There are so many times in our lives when we goof.
When we get stressed out and overwhelmed and ‘lose it’ on the people around us.
When we completely forget a friend’s birthday party that we’d promised to attend.
When we act without thinking about the impacts of our words or our actions on the people around us.
When we fail to live up to our own standards for ourselves, or the standards others desperately wish or even need us to conform to.
And the prevailing responses in all of these cases is either to become defensive or to grovel in guilt or wallow in shame.
The problem with all three of these responses, is that all of them create big emotions that we then use to distance ourselves from the pain of the one we’ve hurt. If our emotions are big enough to take up the whole room, we don’t have to see the emotions of the person who is suffering. They are actually just different forms of self-protection.
But what’s the alternative?
I think the alternative is grief.
It’s seeing the pain of the other person, and entering into that pain.
It’s grieving the gap between the way things are and the way they were meant to be.
In a week of #metoo, it would be so very easy for so many people to get defensive. For so many others to get pulled down by guilt or shame. None of these responses have any potential to bring transformation or change.
What can be done is to grieve.
To grieve the pain of close to 1:1 women who have experienced sexual abuse, assault or harassment at some point in their lives.
To grieve the pain of a society that has failed to teach consent to it’s men – young and old – and failed to give them a healthy understanding of their own sexuality or the tools necessary for self-control.
To grieve the pain of a world that for so long has operated on the assumption that more than half of it’s citizens are somehow things, instead of the unique, incredible people they really are.
To grieve the pain of a world that things that has dehumanized itself to the point where no one seems immune to these violent and unprovoked acts.
And we need to grieve all of the lost potential from those who have been refused a voice or a seat at the table, all those who were told to hide or were beaten down for speaking up.
Grieving will require that we feel the pain.
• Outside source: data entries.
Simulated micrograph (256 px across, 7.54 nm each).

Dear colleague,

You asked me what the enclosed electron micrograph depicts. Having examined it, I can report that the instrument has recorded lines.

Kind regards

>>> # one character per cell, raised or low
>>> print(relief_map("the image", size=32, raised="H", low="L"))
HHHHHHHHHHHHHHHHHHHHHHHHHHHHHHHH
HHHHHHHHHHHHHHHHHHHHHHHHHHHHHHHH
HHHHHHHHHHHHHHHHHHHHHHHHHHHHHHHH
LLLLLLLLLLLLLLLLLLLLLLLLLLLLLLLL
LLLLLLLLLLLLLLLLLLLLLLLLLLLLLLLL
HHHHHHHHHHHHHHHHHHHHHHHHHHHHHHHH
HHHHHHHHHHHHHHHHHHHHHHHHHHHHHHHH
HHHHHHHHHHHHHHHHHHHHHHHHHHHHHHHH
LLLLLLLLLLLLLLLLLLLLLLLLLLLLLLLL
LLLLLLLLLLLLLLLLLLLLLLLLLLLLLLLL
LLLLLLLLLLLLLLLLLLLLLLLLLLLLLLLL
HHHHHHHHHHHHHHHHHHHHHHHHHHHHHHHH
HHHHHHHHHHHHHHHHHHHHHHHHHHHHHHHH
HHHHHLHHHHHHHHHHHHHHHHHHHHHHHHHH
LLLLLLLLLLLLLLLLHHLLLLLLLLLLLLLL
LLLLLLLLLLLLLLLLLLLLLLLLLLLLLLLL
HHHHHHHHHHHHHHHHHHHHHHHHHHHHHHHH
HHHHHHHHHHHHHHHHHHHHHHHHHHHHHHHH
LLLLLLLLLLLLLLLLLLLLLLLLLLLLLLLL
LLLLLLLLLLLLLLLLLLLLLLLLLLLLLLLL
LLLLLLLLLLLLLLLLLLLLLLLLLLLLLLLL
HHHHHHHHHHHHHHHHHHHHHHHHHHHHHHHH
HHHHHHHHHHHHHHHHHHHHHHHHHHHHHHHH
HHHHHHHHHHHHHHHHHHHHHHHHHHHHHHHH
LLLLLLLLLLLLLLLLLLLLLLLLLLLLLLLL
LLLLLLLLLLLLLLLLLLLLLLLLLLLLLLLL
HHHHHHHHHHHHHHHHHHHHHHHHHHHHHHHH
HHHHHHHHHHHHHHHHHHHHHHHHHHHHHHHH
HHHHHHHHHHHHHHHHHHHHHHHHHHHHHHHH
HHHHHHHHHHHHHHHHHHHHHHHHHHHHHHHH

Grieving will require that we dig deep to understand what underlying assumptions got us here in the first place.
Grieving may require apologies, but it will certainly require new ways of living – ways that spring organically and compassionately out of the deep knowledge and insight that comes from a listening posture of grief.
So if you’re looking for a response to all that is #metoo, I would encourage you – lean into grief, not guilt.
That’s the path to transformation and change.